A modern state is a welfare state with formal enterprises and formal jobs. An entrepreneurial state takes big risks to get us there. But recent commentary about GST and demonetisation suggests some of us have lost the romance of policy which views the state as a force for change, justice and risk-taking. An entrepreneurial state fights for what it believes in despite the re-election risks of imposing short-term pain for long-term gain, knows that change does not come from a beheading but death by a thousand cuts, and has the self-confidence that a 10-year plan isn’t 10 one-year plans. Restoring the lost romance of policy is important because creating formal jobs for 10 lakh kids every month needs big risk-taking.
The most painful arguments against GST and demonetisation have been a defence of informal employment. Employers who don’t pay minimum wages, Provident Fund, and ESI don’t deserve sympathy. How long do young Raju and Chhotu have to work in informal retail without an appointment letter or eight-hour workday? Are small enterprises only viable if we don’t enforce our laws? Isn’t informality the slavery of the 21st century? Isn’t universal enforcement of minimum wages only possible with electronic salary credit? India is poor not because Indians don’t work hard but because our informal enterprises don’t have the productivity to pay the wage premium.
Of our 6.3 crore enterprises, 2.4 crore don’t have an office or work from home, only 85 lakh have any tax registration, only 12 lakh pay the mandatory social security, and only 18,000 companies have a paid-up capital of more than Rs 10 crore. We don’t need so many enterprises; the US economy is seven times our size and only has 2.2 crore enterprises. No decent country has 84 per cent of its currency in high value notes, 85 per cent of its labour force working without a formal appointment letter, or 99 per cent of its enterprises with less than 10 employees. The notion that “Indian culture” is responsible for this informal employment is, at best, the soft bigotry of low expectations and at worst, racism. Informality is a child of regulatory cholesterol and the riskless view of informality.

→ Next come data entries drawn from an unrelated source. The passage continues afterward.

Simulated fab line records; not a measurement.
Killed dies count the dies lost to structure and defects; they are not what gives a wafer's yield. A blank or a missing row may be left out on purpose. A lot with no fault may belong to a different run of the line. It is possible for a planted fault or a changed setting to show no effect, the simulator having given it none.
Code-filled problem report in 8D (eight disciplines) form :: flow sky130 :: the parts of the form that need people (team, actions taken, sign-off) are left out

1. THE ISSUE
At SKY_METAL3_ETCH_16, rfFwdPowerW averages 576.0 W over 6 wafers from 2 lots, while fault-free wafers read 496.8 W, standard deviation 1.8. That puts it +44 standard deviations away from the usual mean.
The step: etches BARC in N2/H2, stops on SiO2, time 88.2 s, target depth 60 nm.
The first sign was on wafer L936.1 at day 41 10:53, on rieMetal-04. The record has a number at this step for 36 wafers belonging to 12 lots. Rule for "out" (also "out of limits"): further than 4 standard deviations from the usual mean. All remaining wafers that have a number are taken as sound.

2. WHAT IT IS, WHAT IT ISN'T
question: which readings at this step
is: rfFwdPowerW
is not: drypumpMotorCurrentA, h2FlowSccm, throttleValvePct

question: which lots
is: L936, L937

GST and demonetisation have real economic risks like skill hysteresis, demand deferring, and informal employment cratering. But thankfully, demonetisation’s biggest human risks are unrealised; there’s been no change in food prices at the 100 largest mandis or the 22,500 people that die every day. Report cards either way are premature; pundits must remember the wise “It’s too early to tell” quip of Chinese Premier Chou Enlai to Henry Kissinger’s question in 1970 about the impact of the French revolution of 1789. More importantly, the true risks of failure of big decisions in complex systems need to be underestimated; economist Albert Hirschman called this underestimation of failure the hiding hand necessary for entrepreneurship and progress.
Ricardo Hausmann of Harvard suggests the only way to improve air traffic safety is having plane crashes since everything known about air traffic safety is already built in. The country’s honourable patience with demonetisation not only has lessons for the GST transition but suggests three immediate policy actions; civil service reform, taxation recalibration, and lower regulatory cholesterol. The first is obvious.
Though necessary secrecy cramped style, some demonetisation pain came from government plumbing not keeping up with the cognitive, technical and specialised demands of India-scale. The generalist civil service needs rebooting with lateral entry, specialisation, performance management, adopting the early retirement army colonel threshold, etc. Second, the next budget should lower tax rates and raise the individual exemption limit to Rs 5 lakh. Finally, higher formal employment needs lower regulatory cholesterol; three low hanging fruit are a Universal Enterprise Number (instead of the 25 plus numbers every enterprise has today), going PPC (paperless, presenceless and cashless for all compliance), and salary choice (employee flexibility in mandatory salary confiscation of 45 per cent).
Globally, voters are forcing politicians to blur neat boundaries between the left and right and conservative and liberal. It was always simplistic to assume that business people don’t care about people and politicians hate fiscal discipline or can’t get re-elected once they do the right thing. Instead of misunderstanding Keynes’s quip “in the long run we are all dead” as foolishness in planting trees you won’t sit under, an entrepreneurial state knows the best time to plant a tree was 20 years ago but the second best time is now. Indians must lose our sense of humour about the rule of law by moving from deals to rules; it’s economically corrosive for an Indian who follows a rule to feel she has missed a deal.
On my first trip to Patna this month a wise man said it has been Bihar’s misfortune that imaandaari (honesty) is equated with bewakoofi (stupidity). This isn’t a moral or spiritual insight; formal jobs are a rare — if not extinct — species in Bihar. The stories a society tells itself are unacknowledged legislation; India’s new story about formalisation, enforced laws, and lower costs of imaandaari will create new role models in business, politics and bureaucracy. Risk-taking could change the perception of government from “meddling, ungrateful, arrogant, dishonest, jealous, and surly” to a force for good. It’s the state that lays the foundation of equality; our biggest romance of policy was universal franchise at birth (previous democracies progressed through the landed, rich, and educated before reaching women).
Obviously, risks, like romance, can end badly and demonetisation could translate to political punishment in 2019. But it could translate to higher tax revenues for redistribution, a beginning of the end for informality, and a fairer India. A magnificent case for the romance of risk was Tagore’s quip that life should not be the infinite elongation of a straight line; the risks of GST and demonetisation are real but we won’t get a modern state until we have an entrepreneurial one.